John Edwards, the former presidential candidate and one-time U.S. senator from North Carolina, is on trial in a federal courthouse for campaign finance violations. The heart of the prosecution's case: Edwards accepted nearly $1 million in donations to help cover up an extra-marital affair that would have doomed his 2008 presidential campaign. Edwards, a United Methodist, committed a sin in cheating on his dying wife, Elizabeth Edwards, and fathering a child outside of his marriage. But was it a crime? Many legal scholars say no and in the American legal system we should not be putting people on trial or in prison for their personal sins absent a criminal offense.
Edwards maintains that the donations used to cover-up his affair were gifts -- not political contributions -- to help hide the affair from his wife, and himself from embarrassment. No other politician has been brought up on similar criminal charges though others have accepted gifts that may have in some way benefited their political fortunes.Politico reports today in reference to the case:
Brett Kappel, a campaign finance attorney at Arent Fox, warned that the court could set a dangerous precedent by deciding that any payment that would affect the image of the candidate would be a campaign contribution. "Once you become a candidate, that does not mean that no one can ever give you a gift until after the campaign is over," Kappel said. "Suppose that your wife gives you a nice shirt for Christmas. Is that a campaign contribution by the candidate's wife that counts towards her $2,500 per election limit? No."

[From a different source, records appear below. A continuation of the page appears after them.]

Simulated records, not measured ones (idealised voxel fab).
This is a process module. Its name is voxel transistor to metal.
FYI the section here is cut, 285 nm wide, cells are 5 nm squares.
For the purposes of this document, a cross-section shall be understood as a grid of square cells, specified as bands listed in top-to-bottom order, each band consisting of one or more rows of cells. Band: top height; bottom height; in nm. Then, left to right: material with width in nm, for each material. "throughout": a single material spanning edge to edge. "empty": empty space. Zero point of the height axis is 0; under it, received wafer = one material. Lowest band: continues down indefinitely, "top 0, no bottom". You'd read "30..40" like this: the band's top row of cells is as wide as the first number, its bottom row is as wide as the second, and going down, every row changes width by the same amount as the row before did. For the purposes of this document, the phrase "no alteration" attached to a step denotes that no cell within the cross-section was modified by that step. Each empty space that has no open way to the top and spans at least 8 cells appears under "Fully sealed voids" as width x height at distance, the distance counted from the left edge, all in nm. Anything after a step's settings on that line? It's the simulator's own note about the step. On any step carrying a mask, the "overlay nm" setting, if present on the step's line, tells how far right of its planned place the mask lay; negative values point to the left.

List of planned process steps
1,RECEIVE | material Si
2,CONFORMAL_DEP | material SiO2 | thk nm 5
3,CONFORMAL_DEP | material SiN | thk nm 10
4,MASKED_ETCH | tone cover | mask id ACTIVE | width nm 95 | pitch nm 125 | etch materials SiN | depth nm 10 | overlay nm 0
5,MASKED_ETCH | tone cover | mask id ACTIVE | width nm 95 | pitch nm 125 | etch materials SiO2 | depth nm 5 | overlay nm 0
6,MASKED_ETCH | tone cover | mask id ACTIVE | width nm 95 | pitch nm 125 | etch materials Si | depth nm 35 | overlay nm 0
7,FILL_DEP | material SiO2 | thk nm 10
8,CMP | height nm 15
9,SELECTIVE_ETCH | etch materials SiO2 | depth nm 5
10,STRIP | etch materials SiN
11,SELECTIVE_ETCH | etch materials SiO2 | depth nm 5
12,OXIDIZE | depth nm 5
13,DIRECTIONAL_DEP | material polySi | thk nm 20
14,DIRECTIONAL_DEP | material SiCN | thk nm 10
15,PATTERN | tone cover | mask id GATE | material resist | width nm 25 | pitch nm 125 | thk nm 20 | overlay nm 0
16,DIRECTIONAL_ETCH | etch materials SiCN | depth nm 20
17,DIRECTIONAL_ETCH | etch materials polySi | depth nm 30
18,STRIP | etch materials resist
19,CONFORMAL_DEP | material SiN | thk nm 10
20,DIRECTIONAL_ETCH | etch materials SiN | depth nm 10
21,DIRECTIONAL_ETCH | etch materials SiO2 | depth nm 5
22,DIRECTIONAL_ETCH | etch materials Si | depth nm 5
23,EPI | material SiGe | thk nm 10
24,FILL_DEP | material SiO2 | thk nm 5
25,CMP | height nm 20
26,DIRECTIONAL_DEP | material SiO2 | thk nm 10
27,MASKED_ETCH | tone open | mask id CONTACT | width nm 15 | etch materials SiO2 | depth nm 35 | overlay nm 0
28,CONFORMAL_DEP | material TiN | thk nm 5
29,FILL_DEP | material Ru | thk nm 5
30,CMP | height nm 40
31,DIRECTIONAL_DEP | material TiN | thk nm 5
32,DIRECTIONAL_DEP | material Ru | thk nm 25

Americans of all political stripes loath John Edwards. He was a politician of great promise who spoke in moral terms about the need to heal our nation from the divisions that have hurt us as a people. Edwards spoke out strongly about the need to fight poverty. In these causes, he echoed Christian principles. But in at least the last several years of his political life he lived a life where he seemingly abandoned his Christian faith in search of personal pleasure that tore his family apart during a time they needed him most. As a husband, he failed. As a father, he failed. Yet these seem to be issues best left to be resolved between Edwards and God, not a court of law. There is every reason to believe the case against Edwards is overreach.
Still, we want punishment for this man for betrayed not only his family but the nation. He put his own ambition before the national interest. Of course, many politicians have done the same. And how do you compare the sin of one person over another? Edwards' sin was personal. George W. Bush lied to the nation in a successful effort to take us into war that cost countless lives. Richard Nixon caused a constitutional crisis that tested the fabric of our government. Weren't these sins much worse and more criminal in nature than anything Edwards did? Neither Bush or Nixon served prison time.
Perhaps Edwards will one day come to a place where he is truly deserving of forgiveness and redemption -- those as Christian concepts as much as sin and should be offered to all who show genuine remorse and acts of repentance -- but right now that is difficult to imagine. It is worth considering, however, whether or not the government's case is simply a effort of national revenge -- and even political gamesmanship by the GOP prosecutor who filed the charges and the resigned to run for Congress as a Tea Party favoriate. Will sending John Edwards to jail truly punish his sinful behavior -- will it protect his small children -- or will it show that our legal system is broken by attempting to act pass judgment not on a criminal matter but a personal and religious one?